The moon’s poles have no fixed address
Ancient volcanoes may have shifted lunar balance and sent surface spots wandering
The moon’s poles have slightly shifted over the last several billion years, a new study suggests. And extinct lunar volcanoes might be to blame.
Ancient deposits of water ice mark where the poles used to be, researchers report online March 23 in Nature. These deposits are probably left behind by water that collected in shadowed locales that used to be at the poles, Matt Siegler of the Planetary Science Institute in Tucson and colleagues suggest. The deposits are on opposing sides of the moon, offset from the contemporary poles by about 6 degrees and can be connected by a straight line drawn through the moon’s center.
Siegler and colleagues found the ancient poles by reanalyzing data from NASA’s Lunar Prospector mission, which launched in 1998 and spent 18 months orbiting the moon, alongside a bevy of insights from recent moon missions. One of Prospector’s instruments recorded the speeds of neutrons streaming from the lunar surface. The spacecraft found regions that lack high-speed neutrons, which presumably have been slowed by hydrogen atoms from water molecules. Those hydrogen deposits are useful proxies for mapping water ice.

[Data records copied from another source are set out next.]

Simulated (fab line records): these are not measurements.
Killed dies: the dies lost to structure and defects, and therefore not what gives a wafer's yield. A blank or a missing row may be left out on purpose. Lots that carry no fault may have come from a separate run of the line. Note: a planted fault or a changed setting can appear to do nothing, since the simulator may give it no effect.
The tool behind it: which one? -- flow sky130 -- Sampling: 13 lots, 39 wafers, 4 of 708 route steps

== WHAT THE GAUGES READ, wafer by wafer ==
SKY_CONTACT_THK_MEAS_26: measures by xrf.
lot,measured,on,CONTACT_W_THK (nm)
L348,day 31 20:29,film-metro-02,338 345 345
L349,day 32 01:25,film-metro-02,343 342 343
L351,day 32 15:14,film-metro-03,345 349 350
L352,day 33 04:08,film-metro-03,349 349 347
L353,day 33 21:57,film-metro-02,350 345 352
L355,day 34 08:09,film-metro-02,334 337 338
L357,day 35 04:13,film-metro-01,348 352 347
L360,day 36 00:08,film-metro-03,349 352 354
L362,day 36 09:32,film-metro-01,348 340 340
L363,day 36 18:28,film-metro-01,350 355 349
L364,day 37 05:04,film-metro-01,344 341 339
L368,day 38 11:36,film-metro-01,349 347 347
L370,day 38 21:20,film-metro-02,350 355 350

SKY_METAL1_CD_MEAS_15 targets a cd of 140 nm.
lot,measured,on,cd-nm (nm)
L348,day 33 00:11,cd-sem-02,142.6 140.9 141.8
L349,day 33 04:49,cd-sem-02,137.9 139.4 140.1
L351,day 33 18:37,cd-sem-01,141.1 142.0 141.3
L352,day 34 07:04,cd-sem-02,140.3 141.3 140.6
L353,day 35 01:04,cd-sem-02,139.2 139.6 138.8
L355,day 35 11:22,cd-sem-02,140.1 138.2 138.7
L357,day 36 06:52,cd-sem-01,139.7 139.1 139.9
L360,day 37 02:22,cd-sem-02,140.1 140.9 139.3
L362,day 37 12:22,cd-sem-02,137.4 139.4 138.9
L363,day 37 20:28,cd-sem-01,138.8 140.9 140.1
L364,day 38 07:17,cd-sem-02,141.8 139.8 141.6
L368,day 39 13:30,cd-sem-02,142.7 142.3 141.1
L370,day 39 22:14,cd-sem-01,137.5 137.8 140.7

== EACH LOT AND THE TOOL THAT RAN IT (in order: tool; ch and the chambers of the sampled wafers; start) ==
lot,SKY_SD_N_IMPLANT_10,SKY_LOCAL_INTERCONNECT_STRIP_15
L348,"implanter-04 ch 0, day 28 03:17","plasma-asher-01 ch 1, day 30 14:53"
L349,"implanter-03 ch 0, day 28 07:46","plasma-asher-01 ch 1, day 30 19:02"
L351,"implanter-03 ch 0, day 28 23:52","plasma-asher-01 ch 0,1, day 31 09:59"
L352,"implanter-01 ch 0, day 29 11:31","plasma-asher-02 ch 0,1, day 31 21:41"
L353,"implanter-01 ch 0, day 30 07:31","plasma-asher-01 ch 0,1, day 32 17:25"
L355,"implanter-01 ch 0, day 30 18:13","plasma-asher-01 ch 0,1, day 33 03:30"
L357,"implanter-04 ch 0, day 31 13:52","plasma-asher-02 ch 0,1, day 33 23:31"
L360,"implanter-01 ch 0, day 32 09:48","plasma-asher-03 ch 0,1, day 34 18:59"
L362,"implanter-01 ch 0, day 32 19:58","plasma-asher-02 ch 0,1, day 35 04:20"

Poles can wander as mass shifts inside a planet or moon. In this case, a region within Oceanus Procellarum — a vast dark landscape that faces Earth — is the most likely culprit. Procellarum is a sea of hardened magma left behind by volcanic eruptions. After lunar lava relocated to the surface more than 3.5 billion years ago, the poles meandered as the moon rebalanced itself, the researchers suggest.